Today I thought it was odd that SeaWorld had rides. Then we went on them, and I realised why: all rides at SeaWorld exist to get you wet.
|On the gondola with SeaWorld behind us.|
First up was the worst roller coaster I have ever been on. It was fun-ish, but you know those big log flume drops that soak you? Well, this beast does that to you right at the start, and it only gets worse from there.
Next up was one of those water rides that puts you on a giant round thing down rapids. “I’m sure this one won’t wet us so badly, we’ll be fine” said I. Cue Tui billboard moment. The best/worst part was when we came up to one of those huge waterfalls. A child of Rainbow’s End, I had complete faith that the water would magically stop just before we passed under. Apparently not. My shoes and socks did not dry for 12 hours.

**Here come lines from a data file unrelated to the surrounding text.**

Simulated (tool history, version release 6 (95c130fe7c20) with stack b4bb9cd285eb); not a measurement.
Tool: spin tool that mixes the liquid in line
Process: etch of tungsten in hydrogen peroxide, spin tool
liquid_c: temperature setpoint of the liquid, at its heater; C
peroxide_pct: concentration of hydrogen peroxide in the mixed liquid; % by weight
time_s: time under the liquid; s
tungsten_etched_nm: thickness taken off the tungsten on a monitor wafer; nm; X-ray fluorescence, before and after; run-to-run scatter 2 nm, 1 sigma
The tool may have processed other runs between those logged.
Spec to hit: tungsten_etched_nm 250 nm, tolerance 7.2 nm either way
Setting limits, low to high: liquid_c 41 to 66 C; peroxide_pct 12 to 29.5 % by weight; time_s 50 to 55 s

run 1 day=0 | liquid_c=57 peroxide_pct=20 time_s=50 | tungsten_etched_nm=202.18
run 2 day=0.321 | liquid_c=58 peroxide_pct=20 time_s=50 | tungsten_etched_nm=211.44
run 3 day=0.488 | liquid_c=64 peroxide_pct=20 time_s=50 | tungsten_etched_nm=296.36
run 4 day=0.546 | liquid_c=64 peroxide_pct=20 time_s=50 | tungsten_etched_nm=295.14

|The waterfall that did not part.|
The dolphin show was full-on cheese. It was like Disney meets Cirque du Soleil, minus the good stuff. The dolphins were an afterthought; the whole show was about the trainers. They wear costumes and lip sync to music with cheesier lyrics than an idol winner’s anthem. You can tell the songwriter’s brief was “be inspiring”.
The highlight of the day, and the reason we came at all, was definitely Shamu. I loved Free Willy as a kid, so this felt like meeting a celebrity. Just a pity the show had to come complete with it’s own inspiring soundtrack and pithy propaganda about how “anyone can do anything if they just believe”. Um, can I just watch the Killer Whale show please?
Despite my scathing review, I don’t regret going. I’m sure 12 year old girls love SeaWorld. The whole cheesy show just felt a bit hollow coming from a city that borders Mexico.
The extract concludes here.